Demoted Member® Pro™
I remember Jensen tried to define a metric when they originally introduced RTX, called RTX-OPS, which combined raster, AI and ray tracing to give a single number. It was mostly marketing spin to downplay the non-RT performance uplift, so it never caught on and nobody cared for it. They seemed to have dropped the idea entirely after that generation. I do wish there was one number that could give us a clear representation of the hardware's capability.

Regardless of the hardware's capability though, you're always going to get developers who utilize it differently. At the end of the day, it comes down to what the developers do. Some devs like to push raytracing and others don't use it at all. Some devs make big open world games while others push for linear games.

Why don't we have a number to measure how open world a game is? Because it doesn't matter.


It's a bit ironic that we are actually becoming more qualitative and less quantitative with advancements in graphics. Like... we can talk about TFs and AI TOPs and RT intersections per second, but there is no sense of what that translates to. When 3Dmark used to be a great way to compare cards, the manufacturers found ways to tune and cheat the benchmarks, so that couldn't be used either. Now we need to benchmark a dozen games to gauge relative performance, but even then it's not clear as the final output muddies the water with different upscalers and image quality :/

The need for benchmarking is in itself diminished. Games take forever to develop because every blade of grass has to look perfect and every tree, mountain, cloud, building, e.t.c. has to look just as photo realistic.

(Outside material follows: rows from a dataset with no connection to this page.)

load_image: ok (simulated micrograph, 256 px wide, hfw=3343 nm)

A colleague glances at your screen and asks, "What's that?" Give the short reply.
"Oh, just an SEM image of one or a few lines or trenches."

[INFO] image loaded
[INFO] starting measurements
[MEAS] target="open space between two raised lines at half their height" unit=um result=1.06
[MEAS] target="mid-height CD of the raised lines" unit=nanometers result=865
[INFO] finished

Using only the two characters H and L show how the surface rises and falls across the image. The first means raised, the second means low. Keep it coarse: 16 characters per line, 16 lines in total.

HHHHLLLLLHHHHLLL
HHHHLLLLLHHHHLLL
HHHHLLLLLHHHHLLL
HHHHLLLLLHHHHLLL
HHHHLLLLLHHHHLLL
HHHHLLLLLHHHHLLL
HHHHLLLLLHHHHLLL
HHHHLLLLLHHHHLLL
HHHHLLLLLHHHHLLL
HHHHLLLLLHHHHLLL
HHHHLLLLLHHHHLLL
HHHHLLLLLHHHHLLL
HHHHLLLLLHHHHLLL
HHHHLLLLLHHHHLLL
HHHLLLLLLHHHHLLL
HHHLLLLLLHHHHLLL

I think the industry is about to readjust drastically and we're already seeing that with the shrinking of staffs and closures of studios for AAA games.
 

viveks86

Member
Regardless of the hardware's capability though, you're always going to get developers who utilize it differently. At the end of the day, it comes down to what the developers do. Some devs like to push raytracing and others don't use it at all. Some devs make big open world games while others push for linear games.
True. That's been the case since the beginning of computer graphics. But without metrics, it's very difficult to ground any hardware conversation or speculation. My eyes have been melting since Mortal Kombat 1, when I thought graphics can never look better. It's not a useful metric to keep track of tech advancements or its rate of growth :messenger_grinning_smiling:
 

Mibu no ookami

Demoted Member® Pro™
True. That's been the case since the beginning of computer graphics. But without metrics, it's very difficult to ground any hardware conversation or speculation. My eyes have been melting since Mortal Kombat 1, when I thought graphics can never look better. It's not a useful metric to keep track of tech advancements or its rate of growth :messenger_grinning_smiling:

There are other mediums we enjoy that we don't need metrics to measure.

Books, movies, music... why do we need metrics to enjoy games? Technology is advancing for movies, but generally people don't care. It's even advancing for music too.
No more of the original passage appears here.